Objective: Compute the gradient \(\frac{\partial u^{(5)}}{\partial u^{(1)}}\) using back propagation:

Computational Graph:

  • Nodes: \(u^{(1)}, u^{(2)}, u^{(3)}, u^{(4)}, u^{(5)}\)

  • Operations:

    • \(u^{(3)}=u^{(1)} + u^{(2)}\)

    • \(u^{(4)} = u^{(3)^2}\)

    • \(u^{(5)} = \sin(u^{(4)})\)

Computational Graph Diagram

  1. Additive Components:
  • \(u^{(3)} = u^{(1)} + u^{(2)}\): This operation is purely additive, combining the values of \(u^{(1)}\) and \(u^{(2)}\).
  1. Multiplicative Components:
  • \(u^{(4)} = u^{(3)^2}\): This operation introduces a multiplication by squaring the value of \(u^{(3)}\), which can be interpreted as \(u^{(3)} \cdot u^{(3)}\).

  • During backpropagation, the gradient computation for \(u^{(4)}\) involves multiplying \(2\) with \(u^{(3)}\) as per the derivative rule \(\frac{\partial u^{(4)}}{\partial u^{(3)}} = 2 \cdot u^{(3)}\).

  1. Combination During Backpropagation:
  • The gradients for \(u^{(4)}\) and \(u^{(3)}\) are combined multiplicatively with their respective upstream gradients as the backpropagation traverses the graph.

Defining Operations and Gradients

Operation 1: \(u^{(3)} = u^{(1)} + u^{(2)}\)

  • Forward: \(u^{(3)} = u^{(1)} + u^{(2)}\)

  • Gradient:

    • \(\frac{\partial u^{(3)}}{\partial u^{(1)}} = 1\)

    • \(\frac{\partial u^{(3)}}{\partial u^{(2)}} = 1\)

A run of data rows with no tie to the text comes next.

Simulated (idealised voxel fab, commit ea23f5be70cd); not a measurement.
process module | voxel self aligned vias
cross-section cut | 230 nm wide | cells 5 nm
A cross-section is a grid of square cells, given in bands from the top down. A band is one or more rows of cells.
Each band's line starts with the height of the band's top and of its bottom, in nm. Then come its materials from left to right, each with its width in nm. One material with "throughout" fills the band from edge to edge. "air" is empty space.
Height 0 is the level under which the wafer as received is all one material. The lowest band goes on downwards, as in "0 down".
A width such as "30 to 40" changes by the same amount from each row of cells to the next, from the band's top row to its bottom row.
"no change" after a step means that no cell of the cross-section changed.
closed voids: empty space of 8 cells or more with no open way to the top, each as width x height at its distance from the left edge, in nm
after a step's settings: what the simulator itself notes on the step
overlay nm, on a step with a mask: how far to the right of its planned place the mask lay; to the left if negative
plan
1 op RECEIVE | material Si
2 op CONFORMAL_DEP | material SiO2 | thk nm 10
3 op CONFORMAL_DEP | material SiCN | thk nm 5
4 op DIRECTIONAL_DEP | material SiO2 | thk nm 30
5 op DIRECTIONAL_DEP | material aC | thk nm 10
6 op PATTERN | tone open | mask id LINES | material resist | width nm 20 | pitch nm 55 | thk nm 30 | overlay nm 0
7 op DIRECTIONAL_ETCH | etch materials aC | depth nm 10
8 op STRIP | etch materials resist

Operation 2: \(u^{(4)} = u^{(3)^2}\)

  • Forward: \(u^{(4)} = u^{(3)^2}\)

  • Gradient:

    • \(\frac{\partial u^{(4)}}{\partial u^{(3)}} = 2 \cdot u^{(3)}\)

Operation 3: \(u^{(5)} = \sin(u^{(4)})\)

  • Forward: \(u^{(5)} = \sin(u^{(4)})\)

  • Gradient:

    • \(\frac{\partial u^{(5)}}{\partial u^{(4)}} = \cos(u^{(4)})\)

Step-by-Step Gradient Composition

Step 1: Initialization

  • Start with the forward pass:

    • \(u^{(1)} = 4\)

    • \(u^{(2)} = 2\)

    • \(u^{(3)} = u^{(1)} + u^{(2)} = 6\)

    • \(u^{(4)} = u^{(3)^2} = 36\)

    • \(u^{(5)} = \sin(u^{(4)}) = \sin(36)\)

  • Initialize the seed gradient:

    grad_table \([u^{(5)}] = 1\)


Step 2: Backpropagation

  1. At \(u^{(5)}\):

    grad_table \([u^{(4)}] = \cos(u^{(4)}) \cdot\) grad_table \([u^{(5)}]\)

  2. At \(u^{(4)}\):

    grad_table \([u^{(3)}] = (2 \cdot u^{(3)}) \cdot\) grad_table \([u^{(4)}]\)

  3. At \(u^{(3)}\):

grad_table \([u^{(1)}] = 1 \cdot\) grad_table \([u^{(3)}]\)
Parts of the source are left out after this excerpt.